Just last year, actress Evan Rachel Wood unleashed a Twitter rant against the MPAA for reportedly demanding that a sex scene in Charlie Countryman between Wood and her co-star, Shia LaBeouf, be trimmed down for the film to achieve an R rating. The part that so disturbed the censors involved LaBeouf performing oral sex on Wood’s character.
She had a point. Back in 2010, censors initially slapped the domestic saga Blue Valentine with an NC-17 rating for an extended scene in which a young husband, played by Ryan Gosling, performs oral sex on his wife (Michelle Williams). The rating seemed extra hypocritical in light of the fact that the R-rated Black Swan, which was released earlier that year, featured a scene with Mila Kunis giving oral to Natalie Portman. The MPAA was, it seems, saying that a woman receiving pleasure from another woman was OK, but if it’s a woman receiving pleasure from a man, thus reversing the “gaze,” then that’s a no-no.

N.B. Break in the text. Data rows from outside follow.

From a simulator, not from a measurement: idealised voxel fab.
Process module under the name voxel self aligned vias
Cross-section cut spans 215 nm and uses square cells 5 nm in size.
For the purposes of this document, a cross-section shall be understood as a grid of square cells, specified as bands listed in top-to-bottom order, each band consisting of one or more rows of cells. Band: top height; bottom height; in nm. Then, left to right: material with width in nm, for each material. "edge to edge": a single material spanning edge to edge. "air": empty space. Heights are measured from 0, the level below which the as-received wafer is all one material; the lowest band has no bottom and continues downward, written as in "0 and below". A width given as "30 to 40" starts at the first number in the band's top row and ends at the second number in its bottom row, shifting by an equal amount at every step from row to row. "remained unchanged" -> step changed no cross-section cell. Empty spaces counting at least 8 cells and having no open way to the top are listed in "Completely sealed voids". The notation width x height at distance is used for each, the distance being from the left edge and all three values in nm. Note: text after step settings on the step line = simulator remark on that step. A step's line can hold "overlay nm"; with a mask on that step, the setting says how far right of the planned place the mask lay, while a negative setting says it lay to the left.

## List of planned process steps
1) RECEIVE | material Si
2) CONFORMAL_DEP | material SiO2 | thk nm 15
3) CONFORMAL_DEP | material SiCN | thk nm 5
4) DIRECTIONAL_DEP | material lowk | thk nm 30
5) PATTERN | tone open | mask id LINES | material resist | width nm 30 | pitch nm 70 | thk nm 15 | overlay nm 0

“There’s plenty of oral sex scenes in a lot of movies, where it’s a man receiving it from a woman—and they’re R-rated. Ours is reversed and somehow it’s perceived as pornographic,” Gosling rightfully complained. “Black Swan has an oral scene between two women and that’s an R rating, but ours is between a husband and his wife and that’s NC-17?”
Filmmaker Wayne Kramer wrote an eye-opening op-ed for Variety in 2003 detailing his bizarre experience petitioning an MPAA tribunal for an R rating after they gave his film The Cooler an NC-17, which is the kiss of death for a film since precious few theaters will then distribute it.
“My film got slammed with an NC-17 for a scene of ‘suggested’ oral sex,” wrote Kramer. “The scene starts with a close-up on Maria Bello’s face as she experiences an orgasm and cuts to a wide shot of Bill Macy rising up from between Maria’s legs, offering up the briefest glimpse of Maria’s pubic hair. We don’t see between her legs and we don’t see Bill servicing her in that shot either. It doesn’t matter that we’re witnessing two characters in love, involved in a committed relationship, expressing an act that’s as common in human sexual interaction as eating lunch or brushing one’s teeth.”
He concluded, “I think [the MPAA is] uncomfortable with realistic depictions of sexuality—the rawness of watching a woman achieve an orgasm by focusing on her face was much too real for them.”
There’s also the case of Kimberly Peirce’s Oscar-winning 1999 film Boys Don’t Cry. The MPAA demanded several cuts from the film in order to bring its NC-17 rating down to an R—one of which was a scene where Chloe Sevigny’s character is brought to orgasm via oral sex courtesy of Brandon Teena, a transgender man played by Hilary Swank. Peirce later called the experience of dealing with the MPAA “devastating.”
“The MPAA indicated that one orgasm went on too long,” said Peirce. “Who’s ever hurt by female pleasure, I argued.”
Even Robert Downey Jr. wasn’t exempt from the wrath of the MPAA. Granted, he wasn’t the global icon that he is today, but back in 1998, the ratings board demanded that a scene be trimmed from James Toback’s black comedy Two Girls and a Guy in which Downey goes down on Heather Graham—with both actors remaining fully clothed. They gave the film an NC-17, and Toback was dragged through an arduous appeals process, showing the board ten different cuts of the film before they caved.
“It didn’t just disturb them,” Toback said of the oral sex scene. “It freaked them out totally.”
So, to see one of the world’s biggest movie stars in Ben Affleck servicing a woman in one of the most hotly anticipated films of the fall seems like a step in the right direction, but there’s still a long ways to go when it comes to the narrow-mindedness of the MPAA. And don’t even get me started on their homophobia.